Bhutan is a photographer’s paradise. I have been a photography lover since high school, and taking photos on my travels around the world has been a serious hobby of mine for as long as I can remember. Once we booked a trip to Bhutan, I knew I needed to research and plan to get the most out of the photographic opportunities there.
What I found was that photographing Bhutan was not difficult, once I relaxed and simply focused on what made it so unique and beautiful. I did not fuss so much over settings, save for ISO as light is a focal point on its own in Bhutan, and instead went for subjects and composition. I am happy with the photographs I got in Bhutan and I’d love to share my tips for shutterbugs who are planning on visiting the Kingdom of the Thunder Dragon!
No matter if your purpose is to share your photos on Facebook, Instagram, your travel blog, or a professional portfolio, you’ll want to capture the unique essence of Bhutan. You can plan on capturing images in the following categories in order to convey a wide variety of Bhutan stories.
Prayer flags, rice terraces, markets, suspension bridges, and trails.
Children, monks, nuns, police, men in gohs, women in kiras, and dogs.
Nature and Landscapes
Sweeping vistas, vast skies, sprawling forests and rolling green mountains.
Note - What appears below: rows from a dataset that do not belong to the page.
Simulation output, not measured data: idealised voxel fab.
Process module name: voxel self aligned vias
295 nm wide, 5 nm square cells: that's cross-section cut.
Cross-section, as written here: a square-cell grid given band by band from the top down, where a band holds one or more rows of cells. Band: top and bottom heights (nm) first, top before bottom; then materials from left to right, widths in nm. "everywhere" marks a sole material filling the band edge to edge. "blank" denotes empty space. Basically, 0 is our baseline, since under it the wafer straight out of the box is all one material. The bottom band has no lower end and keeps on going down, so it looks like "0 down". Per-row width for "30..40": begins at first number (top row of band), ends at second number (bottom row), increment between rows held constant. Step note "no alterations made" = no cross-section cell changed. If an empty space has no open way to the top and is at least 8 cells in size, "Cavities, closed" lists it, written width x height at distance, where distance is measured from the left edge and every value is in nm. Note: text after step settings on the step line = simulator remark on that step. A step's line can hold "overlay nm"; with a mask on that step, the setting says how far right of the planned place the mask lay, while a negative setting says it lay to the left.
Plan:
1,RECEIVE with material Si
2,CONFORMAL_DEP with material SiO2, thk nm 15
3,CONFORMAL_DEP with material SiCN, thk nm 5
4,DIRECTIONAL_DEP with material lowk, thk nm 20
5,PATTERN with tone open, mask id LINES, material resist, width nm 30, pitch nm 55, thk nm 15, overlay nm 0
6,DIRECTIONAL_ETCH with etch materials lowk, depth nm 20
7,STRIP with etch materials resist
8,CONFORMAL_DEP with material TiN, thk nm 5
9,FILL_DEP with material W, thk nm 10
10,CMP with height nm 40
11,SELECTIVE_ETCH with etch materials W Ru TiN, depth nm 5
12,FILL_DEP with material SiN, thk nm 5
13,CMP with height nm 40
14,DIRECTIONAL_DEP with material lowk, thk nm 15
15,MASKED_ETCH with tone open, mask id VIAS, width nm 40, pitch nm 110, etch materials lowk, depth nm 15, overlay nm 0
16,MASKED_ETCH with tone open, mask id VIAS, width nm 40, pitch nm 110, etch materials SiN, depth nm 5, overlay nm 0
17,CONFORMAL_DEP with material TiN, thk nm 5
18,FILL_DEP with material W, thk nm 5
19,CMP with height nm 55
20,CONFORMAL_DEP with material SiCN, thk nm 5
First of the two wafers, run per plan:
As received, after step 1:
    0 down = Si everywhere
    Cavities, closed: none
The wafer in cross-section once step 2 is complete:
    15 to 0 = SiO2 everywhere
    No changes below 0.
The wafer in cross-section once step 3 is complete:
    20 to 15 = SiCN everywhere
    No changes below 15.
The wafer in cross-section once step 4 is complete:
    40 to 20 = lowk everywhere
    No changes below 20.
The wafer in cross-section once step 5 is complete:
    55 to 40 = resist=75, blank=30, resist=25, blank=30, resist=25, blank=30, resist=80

Dzong and temple architecture, Buddhist paintings and sculptures, and prayer wheels.
Bhutan Photography Tips
I’ve collected some tips that helped me along the way. These will not so much be from a technical standpoint as I am not a professional photographer. Rather, I am seeking to provide some tips that anyone could use, with any camera, to best capture your once in a lifetime trip to Bhutan. Remember, the best camera is the one you have with you!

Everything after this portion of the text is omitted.